What the show brings to the stage : For BC viewers this is a singular piece because of all the Central Canada native Cree, French-Canadian, and Metis influences that converge in a uniquely Lovely time and place.

With Western influences being a mix in recent years mostly of WASP, South Asian and oriental folk, to hear stories and tales that spring from post-contact native generations who mix and cohabit and populate with French immigrants and their descendent Quebecois is eye- and ear-opening in a rich and colourful way. 

Mistress may be called a "small-town musical" but really it's just a fleshed-out series of cabaret tunes starting with the Cree ballad "Taansi, Nimiss" (Welcome, sister!) that sets the stage for "songs we're going to sing". 
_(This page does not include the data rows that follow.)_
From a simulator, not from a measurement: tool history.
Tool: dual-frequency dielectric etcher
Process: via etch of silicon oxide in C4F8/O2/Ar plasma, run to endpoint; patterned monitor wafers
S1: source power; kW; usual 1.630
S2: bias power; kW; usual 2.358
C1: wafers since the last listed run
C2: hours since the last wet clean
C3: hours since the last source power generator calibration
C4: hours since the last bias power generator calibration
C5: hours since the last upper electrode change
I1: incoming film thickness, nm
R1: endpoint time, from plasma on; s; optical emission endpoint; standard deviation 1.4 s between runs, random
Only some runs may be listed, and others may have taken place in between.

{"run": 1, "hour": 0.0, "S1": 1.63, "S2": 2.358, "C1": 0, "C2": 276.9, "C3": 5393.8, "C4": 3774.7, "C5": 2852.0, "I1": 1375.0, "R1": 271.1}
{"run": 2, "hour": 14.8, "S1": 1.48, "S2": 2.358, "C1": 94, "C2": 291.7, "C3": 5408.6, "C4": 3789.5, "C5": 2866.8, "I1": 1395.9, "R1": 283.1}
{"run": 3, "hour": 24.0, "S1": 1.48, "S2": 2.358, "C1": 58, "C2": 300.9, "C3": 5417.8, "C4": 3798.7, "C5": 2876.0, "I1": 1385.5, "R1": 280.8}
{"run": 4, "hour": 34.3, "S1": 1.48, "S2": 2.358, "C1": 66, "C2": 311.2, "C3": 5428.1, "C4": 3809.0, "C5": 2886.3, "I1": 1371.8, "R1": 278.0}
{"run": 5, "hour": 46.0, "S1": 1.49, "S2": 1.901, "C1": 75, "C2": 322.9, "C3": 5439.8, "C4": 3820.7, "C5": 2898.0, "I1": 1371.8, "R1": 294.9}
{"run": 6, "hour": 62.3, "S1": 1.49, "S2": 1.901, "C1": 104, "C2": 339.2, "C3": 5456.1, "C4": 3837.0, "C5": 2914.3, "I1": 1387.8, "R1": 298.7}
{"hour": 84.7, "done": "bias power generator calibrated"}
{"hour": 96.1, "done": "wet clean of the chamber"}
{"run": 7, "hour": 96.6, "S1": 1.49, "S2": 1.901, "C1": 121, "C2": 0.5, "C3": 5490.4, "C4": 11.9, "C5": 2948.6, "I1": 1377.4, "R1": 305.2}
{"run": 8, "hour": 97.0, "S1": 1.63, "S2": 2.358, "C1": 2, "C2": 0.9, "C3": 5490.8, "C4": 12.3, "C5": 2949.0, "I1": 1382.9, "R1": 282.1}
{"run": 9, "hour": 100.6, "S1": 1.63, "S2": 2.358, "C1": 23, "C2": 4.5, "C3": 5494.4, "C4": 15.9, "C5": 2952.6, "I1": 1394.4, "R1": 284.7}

Eleven songs in all by the Highway / Cano collaboration that each tells a tale of love, loss and sizzling snatches of sex : "It was so hot in Rio de Janiero they wore nothing but dental floss to go shopping!" Cano sings of one such letter-writer's escapade. 

Letter after letter, story after story : widow Eva Pocket who hooked up, fatefully, with Marly Fitzsimmons from N'Awlins. Diane Gagnon who ran back to mom's in Lovely to escape her boring taxi dispatcher husband and the kids. He writes plaintive futile pleas for her to return. 

From a younger perspective there's eight-year-old Babette whose mom, madly estranged from dad, has 100% forbidden her to see him. So Babette writes instead "How long you have been playing in such a wondrous land!" This pain from a Grade 3 hand that cries out from back east as she gazes up at Ursa Major and Ursa Minor in the song "Oh Little Bear". And aches.

Message behind the melodrama ?  Listening to Marie-Louise recite so many tales of marriages suffering loss, abandonment and bitterness, the words of the playwright from a 2015 interview are recalled pointedly (Highway at that time celebrating nearly 30 years with his life's love Raymond Lalonde, "the kindest man on the face of the earth") : 

"I always say I get treated better than the Queen. When I look at all these heterosexual men who have gone through these tortured marriages, with the hatred, the cruelty, the alimony payments, it's like a battle zone. I thank God every day that I'm not heterosexual. I thank God for that privilege."*

To wit. In the song "Love I Know Is Here", Marie-Louise tells the tale of a couple who live 10 miles outside of Lovely and write charming letters to one another. Only at the end do we learn "How can you not be happy even if they are two men living together in sin?" Marie-Louise asks ironically, winking at the crowd. The song, likes its successor to end Act I, is wholly reminiscent of the Kurt Weill style.

And that would be the other Weill / Jacques Brel look-alike "The Window". It tells of Rosalind Johnson, originally from an innocent town called Kirkland who ventures to TO. There she meets sexy car mechanic Gus Cassidy. And despite a bloody violent end to their marriage, Rosalind spends the next 60 years still pining for "the man of 20-something standing in the window" where she first laid eyes on him moonlighting as a sexy, coy department store model.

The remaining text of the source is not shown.